Cheesie’s manager hopes Ray Rice tweet doesn’t hurt Evanston branch


Daily file photo by Ina Yang

Since its Evanston location opened in October 2012, Cheesie’s Pub & Grub has become a popular late night spot for students. The restaurant recently apologized for a tweet sent from its Twitter account advertising a “knockout deal” called the Ray Rice.

Paige Leskin, City Editor

The manager of Chicago-based restaurant Cheesie’s Pub & Grub said the business’ tweet advertising a Ray Rice “knockout deal” should not reflect badly on its Evanston location.

The Evanston branch, which opened in the fall 2012 at 622 Davis St., is relatively new and is still working to build a solid reputation, manager Chance Lydick said.

Customers should remember their positive experiences, he said, without holding the Evanston business in a bad light because of one tweet written by an angry former employee who still had access to the company’s Twitter account.

“We’ve done a lot in Evanston with charities and giving back to the community,” he said. “Hopefully people look at that as opposed to somebody writing a tweet they shouldn’t have written and isn’t even associated with Cheesie’s.”

Cheesie’s announced a “knockout deal” called “the Ray Rice” in a tweet posted Tuesday from its official Twitter account.

The tweet, which has since been deleted, read, “TINDER TUESDAY = 20% off tabs! It’s a knockout deal…. We’re calling it the Ray Rice ;).”

Following the tweet, Cheesie’s Twitter account sent out a series of messages apologizing for the reference, explaining the tweet was posted by “a disgruntled ex employee who had Twitter access.”

Lydick said he removed the tweet as soon as he saw it and has since fired the employee in charge of Cheesie’s social media accounts.

“The main point we’re trying to get across is that what was said does not and should not directly reflect on the Cheesie’s family,” he said. “No one actively that works there put that on Twitter. We don’t want that to be associated with us.”

The reference to Ray Rice comes two days after TMZ released a video showing the former NFL player hitting his then-fiance in an elevator, causing her to fall to the floor unconscious. Following the video’s release, the Baltimore Ravens cut Rice from the team and the NFL suspended him indefinitely.

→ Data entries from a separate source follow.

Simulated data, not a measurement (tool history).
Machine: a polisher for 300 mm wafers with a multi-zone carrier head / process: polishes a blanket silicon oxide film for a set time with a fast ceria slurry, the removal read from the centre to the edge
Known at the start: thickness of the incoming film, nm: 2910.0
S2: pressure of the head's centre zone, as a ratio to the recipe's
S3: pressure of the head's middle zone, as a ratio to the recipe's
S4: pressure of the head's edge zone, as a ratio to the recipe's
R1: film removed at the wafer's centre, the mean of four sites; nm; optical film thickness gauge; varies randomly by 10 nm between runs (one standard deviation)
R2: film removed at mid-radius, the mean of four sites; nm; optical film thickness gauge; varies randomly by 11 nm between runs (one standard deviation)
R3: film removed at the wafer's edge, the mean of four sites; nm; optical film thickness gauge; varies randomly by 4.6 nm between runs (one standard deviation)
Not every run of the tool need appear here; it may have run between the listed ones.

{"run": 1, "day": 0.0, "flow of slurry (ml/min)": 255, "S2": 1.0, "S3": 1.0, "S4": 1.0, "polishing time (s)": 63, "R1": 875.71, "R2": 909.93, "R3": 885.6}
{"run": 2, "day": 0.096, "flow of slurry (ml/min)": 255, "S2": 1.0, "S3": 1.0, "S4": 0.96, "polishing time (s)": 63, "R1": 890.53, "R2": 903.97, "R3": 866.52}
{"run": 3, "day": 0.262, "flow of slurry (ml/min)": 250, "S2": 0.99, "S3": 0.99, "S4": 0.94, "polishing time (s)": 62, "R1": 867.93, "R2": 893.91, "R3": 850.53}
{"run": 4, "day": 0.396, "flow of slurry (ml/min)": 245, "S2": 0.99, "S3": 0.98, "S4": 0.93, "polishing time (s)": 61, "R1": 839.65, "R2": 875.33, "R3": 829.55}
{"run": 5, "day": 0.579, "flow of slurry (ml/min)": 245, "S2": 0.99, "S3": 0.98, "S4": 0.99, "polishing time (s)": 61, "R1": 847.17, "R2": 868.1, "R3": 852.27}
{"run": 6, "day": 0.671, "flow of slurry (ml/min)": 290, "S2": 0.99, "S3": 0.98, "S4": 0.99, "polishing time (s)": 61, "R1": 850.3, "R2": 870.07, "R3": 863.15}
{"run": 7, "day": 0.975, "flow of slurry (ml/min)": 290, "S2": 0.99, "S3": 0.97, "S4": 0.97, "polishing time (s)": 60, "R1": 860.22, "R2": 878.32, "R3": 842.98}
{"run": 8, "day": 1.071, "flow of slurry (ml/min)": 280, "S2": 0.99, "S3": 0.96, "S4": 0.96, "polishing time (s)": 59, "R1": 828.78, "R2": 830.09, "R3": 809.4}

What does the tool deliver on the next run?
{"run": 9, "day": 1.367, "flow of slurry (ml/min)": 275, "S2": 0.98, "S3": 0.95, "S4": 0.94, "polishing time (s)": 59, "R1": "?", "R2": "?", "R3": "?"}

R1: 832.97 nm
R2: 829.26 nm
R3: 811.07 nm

In response to the incident, Lydick met with members of various domestic violence organizations Wednesday to organize a fundraiser at both Cheesie’s locations. The benefit, scheduled for Sept. 27, will donate a percentage of profits made to domestic violence support groups.

“We still feel the need to give people some peace of mind that they understand that we are not taking this lightly,” he said. “We are looking to give back in a way that will benefit not only the community, but also benefit those affected by domestic violence.”